AS CHAIRMAN of the Arora Group, with several new hotels under construction, Surinder Arora is a very busy man.
But on a sunny day in September, he looks relaxed welcoming guests – nearly all English friends and business associates – to box 32 in the Bedser Stand which he has acquired for long-term use at the Oval cricket ground. In the distance, a prominent board by the iconic gasworks advertises his “Arora Group”.
The occasion is the fifth and final Test match between England and India. The fourth day begins with fevered speculation about whether Alastair Cook, resuming on 46, will go on to get a century in his last innings in Test cricket. Arora, who is nothing if not a generous Punjabi host, whispers: “I would love to see Cook get 100… it’s his farewell, after all. I must be the only Indian who wants him to get a century.” In the event, Cook bids an emotional goodbye after getting 147.
At one point in the afternoon, Bengali actress Sharmila Tagore provides a touch of glamour by wafting in dressed in a dark chiffon sari. The following day she presented the Pataudi Trophy, named after her late husband’s family, to Root after England’s 4-1 series win.

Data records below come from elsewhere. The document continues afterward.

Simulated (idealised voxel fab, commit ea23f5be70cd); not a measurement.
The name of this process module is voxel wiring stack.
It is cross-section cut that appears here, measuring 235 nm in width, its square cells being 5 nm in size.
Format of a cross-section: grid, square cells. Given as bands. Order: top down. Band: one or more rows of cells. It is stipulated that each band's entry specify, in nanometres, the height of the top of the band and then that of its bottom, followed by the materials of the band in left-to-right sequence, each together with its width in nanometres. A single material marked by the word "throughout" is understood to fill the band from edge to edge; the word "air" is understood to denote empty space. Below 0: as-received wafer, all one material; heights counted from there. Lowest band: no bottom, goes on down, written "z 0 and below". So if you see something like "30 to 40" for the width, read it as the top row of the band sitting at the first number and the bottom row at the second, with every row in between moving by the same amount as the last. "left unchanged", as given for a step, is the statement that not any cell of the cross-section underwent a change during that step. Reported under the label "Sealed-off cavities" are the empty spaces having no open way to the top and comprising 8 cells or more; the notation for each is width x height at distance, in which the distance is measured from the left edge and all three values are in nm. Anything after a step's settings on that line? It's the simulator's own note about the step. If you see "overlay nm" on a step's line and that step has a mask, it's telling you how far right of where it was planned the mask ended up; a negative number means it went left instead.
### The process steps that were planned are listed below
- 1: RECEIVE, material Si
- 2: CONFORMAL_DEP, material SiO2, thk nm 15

It certainly won’t do Arora any harm if his guests left believing their host’s magic touch somehow rubbed off on England in general and Cook in particular. But he now faces the fight of his life against a powerful enemy. Arora is bidding to build the third runway and a sixth terminal at Heathrow, thereby breaking the monopoly currently exercised by Heathrow Airport Ltd (HAL).
“They believe it’s God’s gift, there can be no one else,” he says. “They just don’t understand the word ‘monopoly’ or ‘competition’.”